The results of a study by Lund University and the London City University shows that the human body’s own days clock, the production of melatonin and cortisol are affected in environments where light levels are high enough and there is a balance between direct and indirect light.
This is a breakthrough. For the first time, we can clearly see how light can affect students’ performance, alertness and well-being,” said Tommy Govén Head of Lighting Technology and Research at Fagerhult, who participated in the study with the university departments in Lund and London.
Increased ambient light
The study took place at a primary school in south-west London and was carried out in four different classrooms with pupils in the 8-9 age group. All classrooms were equipped with new lighting and the two experimental classrooms with more ambient light in relation to the two control classrooms. Instead of the usual illuminance of around 100 lux in light on the walls and ceiling, about 300 lux was used.
Improved student performance
When the scientists compared the how the children had performed in maths, reading and writing, the results showed that the students sat in the ‘ambient’ light classrooms performed much better. Especially during October and January: the darker period of the year. In addition to the results they also had more energy in the morning, especially during the dark periods, and a tendency towards being generally healthier throughout the entire school year.
A concrete conclusion is that the illuminance in the ambient area of most classrooms in our schools is too low when looked at in relation to what is actually required for the pupils to feel and perform better. Ceiling and wall lighting around 100 lux is common in many schools today, says Tommy Govén.
Enhancing the ambient lighting in the classroom produces an increase in well-being and better study results – without increasing energy consumption. New solutions with daylight and presence control optimise energy usage and compensate for increased levels of ambient light.

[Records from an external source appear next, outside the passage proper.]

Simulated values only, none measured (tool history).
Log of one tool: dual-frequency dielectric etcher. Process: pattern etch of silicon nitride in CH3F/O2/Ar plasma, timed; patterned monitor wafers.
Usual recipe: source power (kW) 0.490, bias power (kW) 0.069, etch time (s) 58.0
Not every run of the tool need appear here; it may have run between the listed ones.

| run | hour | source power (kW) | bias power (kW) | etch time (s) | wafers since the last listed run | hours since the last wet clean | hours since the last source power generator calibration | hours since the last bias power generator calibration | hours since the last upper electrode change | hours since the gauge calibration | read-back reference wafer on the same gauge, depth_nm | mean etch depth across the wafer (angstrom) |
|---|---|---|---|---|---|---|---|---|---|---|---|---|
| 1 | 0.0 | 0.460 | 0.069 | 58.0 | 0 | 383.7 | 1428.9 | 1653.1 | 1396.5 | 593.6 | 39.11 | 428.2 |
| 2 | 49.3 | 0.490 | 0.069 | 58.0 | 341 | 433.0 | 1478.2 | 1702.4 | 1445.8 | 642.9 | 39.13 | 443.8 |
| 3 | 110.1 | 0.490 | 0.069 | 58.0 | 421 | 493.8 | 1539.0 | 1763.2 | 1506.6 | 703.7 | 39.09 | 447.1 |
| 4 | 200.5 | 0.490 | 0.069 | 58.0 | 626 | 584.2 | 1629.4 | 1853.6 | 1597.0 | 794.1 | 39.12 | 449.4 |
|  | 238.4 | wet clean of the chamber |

The study also shows that artificial light with appropriate light distribution can compensate for a reduced addition of daylight within the ambient area. Another positive aspect is that these lighting levels can actually be achieved without a significant increase in energy consumption, provided that the installation is planned with daylight and presence control. In all respects, from the point of view of energy efficiency, it is important to take daylight into account.